EGLIN AFB — Dan Cline was looking for an old friend Wednesday morning at the Air Force Armament Museum, inside the AC-130A Spectre gunship that has a prominent place on the museum grounds.

"I want to see if they still have the ASD-5 'Black Crow,' " Cline said while standing outside the museum with nearly 200 former Air Force airmen who, like himself, served with the 8th Tactical Fighter Wing at Ubon Royal Thai Air Force Base from 1965-74 during the Vietnam War.

For the past four years, the former 8th TFW airmen have been holding a reunion, beginning with a gathering of just six of them at the National Museum of the U.S. Air Force in Dayton, Ohio. Through word of mouth and social media, the reunion has grown exponentially, according to Bill Wallace, a former Ubon airman from Massillon, Ohio, who organizes the events.

This year, the growing group decided to meet on the Emerald Coast — for the beaches, sure, but also for a chance to see the AC-130A that was at Ubon with many of them, not to mention the F-4 Phantom jets from the Vietnam era also on display.
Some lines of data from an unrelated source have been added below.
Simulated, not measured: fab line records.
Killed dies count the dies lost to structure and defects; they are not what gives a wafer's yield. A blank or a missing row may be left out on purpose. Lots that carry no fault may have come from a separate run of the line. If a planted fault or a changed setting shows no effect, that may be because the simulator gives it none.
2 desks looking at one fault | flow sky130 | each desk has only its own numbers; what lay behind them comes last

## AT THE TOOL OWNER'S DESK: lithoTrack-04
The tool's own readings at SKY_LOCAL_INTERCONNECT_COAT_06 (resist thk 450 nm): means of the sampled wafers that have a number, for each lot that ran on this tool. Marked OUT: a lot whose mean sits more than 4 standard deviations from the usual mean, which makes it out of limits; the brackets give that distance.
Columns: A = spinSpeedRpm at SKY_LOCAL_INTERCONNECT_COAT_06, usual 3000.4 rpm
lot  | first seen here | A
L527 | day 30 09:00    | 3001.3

"A lot of guys flew in that exact plane," Wallace said as he looked toward the AC-130A. Dubbed First Lady because it was the first C-130 to come off the Lockheed production line in 1953, the gunship remained in service until 1995.


Cline didn't fly in the plane, but he maintained the "Black Crow," a then-secret system that allowed U.S. aircraft to track vehicles moving along the Ho Chi Minh Trail that linked North Vietnam and South Vietnam to support Viet Cong and North Vietnamese troops.

The problem, Cline said, was that thick vegetation concealed movement along the trail. The "Black Crow" surmounted that difficulty by detecting engine noise from vehicles moving along it.

"This thing was secret; behind locked doors," Cline said.

And, improbably, considering First Lady remained in service for more than 20 years after Cline left Vietnam in 1973, the "Black Crow" was still aboard the aircraft.

"Unbelievable," Cline said as he found the ASD-5 screwed into a panel below the flight deck. "I'm just amazed that it's still here. It's fun to see it."

First Lady also brought back memories for a couple of other Ubon alumni. William White of Uvalda, Georgia, and Ronald Buzbee of Winter Haven each worked on the aircraft during separate tours in Vietnam.

For White, the reunion with the gunship wasn't particularly emotional beyond the "fondness for a great airplane."

Buzbee, though, was a bit more reflective, saying he would repeat his year in Vietnam.

"If I had to go again, I would," he said.

And while neither man ever flew aboard First Lady, both were proud that their work helped keep the plane's aircrews safe.

"We kept them healthy," Buzbee said.

Also among the airmen attending this year's reunion was John Russ, a former F-4 Phantom pilot. There are two F-4s at the Armament Museum — a fighter version and a reconnaissance version.

"It brings back a lot of good memories," Russ said.

Now living in Toledo, Ohio, Russ was at Ubon from 1972-73. He spent six months training to fly the F-4, but said it took flying several actual missions before he got used to "the speed and the Gs (gravitational forces) and think(ing) about what's coming up at me."

"It's nice to hear everybody's stories (from) when we were younger," Russ said of the reunion.

"I thought it would be more emotional," Russ added, "but it's been more interesting than I expected."

For Wallace, the growth of the reunion has been not just in numbers, but in the activities. In addition to the Armament Museum tour, this year's participants visited Hurlburt Field and Eglin Air Force Base, where a number of them had previously served. They also had an F-35 pilot as a guest speaker at their dinner earlier this week.

"The bigger we get, the more we want to see and do," Wallace said.